Adaptive Concurrency Limits: Stop Guessing Thread Pool Sizes
I learned the hard way that concurrency limits are not a knob you can set once and forget. “Set thread pool to 200.” Why 200? “That’s what we’ve always used.” Two weeks later: latency spikes because 200 is too high for this dependency.
Netflix’s adaptive concurrency limits dynamically adjust based on actual system behavior. No more guessing.
Tested on: Java 21, concurrency-limits library 0.4, Spring Boot 3.2
The Problem with Fixed Limits
Static Configuration
# "Standard" configuration
server:
tomcat:
threads:
max: 200
spring:
task:
execution:
pool:
max-size: 100
Why Fixed Limits Fail
Scenario 1: Limit too high
- Dependency slows down (100ms → 2s)
- 200 threads all blocked waiting
- Memory pressure, GC pauses
- Cascading failure
Scenario 2: Limit too low
- Dependency is fast (5ms)
- Only 50 threads, could handle 4x more
- Wasted capacity, unnecessary queueing
The right limit depends on:
- Current latency of dependencies
- Available CPU
- Network conditions
- Time of day
Adaptive Concurrency: Little’s Law Again
The Algorithm
Little's Law: L = λ × W
L = number of concurrent requests
λ = request rate (throughput)
W = average latency
If we know optimal latency (W_optimal), we can calculate optimal L:
L_optimal = λ × W_optimal
As latency increases (W ↑), we should reduce concurrency (L ↓)
As latency decreases (W ↓), we can increase concurrency (L ↑)

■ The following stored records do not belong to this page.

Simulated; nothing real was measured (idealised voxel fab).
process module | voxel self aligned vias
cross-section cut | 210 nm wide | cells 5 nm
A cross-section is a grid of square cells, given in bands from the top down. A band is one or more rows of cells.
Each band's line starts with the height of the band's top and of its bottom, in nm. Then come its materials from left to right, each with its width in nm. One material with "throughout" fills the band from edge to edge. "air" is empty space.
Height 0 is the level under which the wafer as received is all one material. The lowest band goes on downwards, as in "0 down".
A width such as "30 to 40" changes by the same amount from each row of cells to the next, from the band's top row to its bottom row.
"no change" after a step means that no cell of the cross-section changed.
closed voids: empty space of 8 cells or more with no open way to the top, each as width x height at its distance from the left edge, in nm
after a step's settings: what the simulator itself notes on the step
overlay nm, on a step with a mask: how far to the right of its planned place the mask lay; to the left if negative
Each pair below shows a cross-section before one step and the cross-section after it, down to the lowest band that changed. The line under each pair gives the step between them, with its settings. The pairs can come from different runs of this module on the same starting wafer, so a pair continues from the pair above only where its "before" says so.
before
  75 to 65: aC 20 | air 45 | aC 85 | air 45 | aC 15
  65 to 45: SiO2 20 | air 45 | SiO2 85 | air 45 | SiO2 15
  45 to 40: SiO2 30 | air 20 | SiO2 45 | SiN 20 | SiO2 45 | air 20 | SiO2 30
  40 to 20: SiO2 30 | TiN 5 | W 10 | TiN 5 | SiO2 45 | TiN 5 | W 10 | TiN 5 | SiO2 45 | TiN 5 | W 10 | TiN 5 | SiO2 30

AIMD (Additive Increase, Multiplicative Decrease)
Algorithm:
1. Start with low limit (e.g., 10)
2. If requests succeed with good latency:
→ limit = limit + 1 (additive increase)
3. If latency degrades or errors occur:
→ limit = limit × 0.9 (multiplicative decrease)
4. Repeat continuously
Result: Limit automatically finds optimal value
Implementation
Netflix concurrency-limits Library
// pom.xml
// <dependency>
// <groupId>com.netflix.concurrency-limits</groupId>
// <artifactId>concurrency-limits-core</artifactId>
// <version>0.4.1</version>
// </dependency>
import com.netflix.concurrency.limits.Limiter;
import com.netflix.concurrency.limits.limit.AIMDLimit;
import com.netflix.concurrency.limits.limiter.SimpleLimiter;
public class AdaptiveLimiter {
private final Limiter<Void> limiter;
public AdaptiveLimiter() {
// AIMD limit with min 10, max 200
var limit = AIMDLimit.newBuilder()
.initialLimit(20)
.minLimit(10)
.maxLimit(200)
.backoffRatio(0.9) // Decrease by 10% on failure
.build();
this.limiter = SimpleLimiter.newBuilder()
.limit(limit)
.build();
}
public <T> T execute(Supplier<T> action) {
Optional<Limiter.Listener> listener = limiter.acquire(null);
if (listener.isEmpty()) {
throw new RejectedExecutionException("Limit reached");
}
try {
T result = action.get();
listener.get().onSuccess(); // Limit may increase
return result;
} catch (Exception e) {
listener.get().onDropped(); // Limit decreases
throw e;
}
}
public int currentLimit() {
return ((SimpleLimiter<?>) limiter).getLimit();
}
}
Gradient-Based Limit
// More sophisticated: adjusts based on latency gradient
import com.netflix.concurrency.limits.limit.Gradient2Limit;
var limit = Gradient2Limit.newBuilder()
.initialLimit(20)
.minLimit(10)
.maxLimit(200)
.smoothing(0.2) // Smooth latency measurements
.longWindow(600) // Long-term baseline (samples)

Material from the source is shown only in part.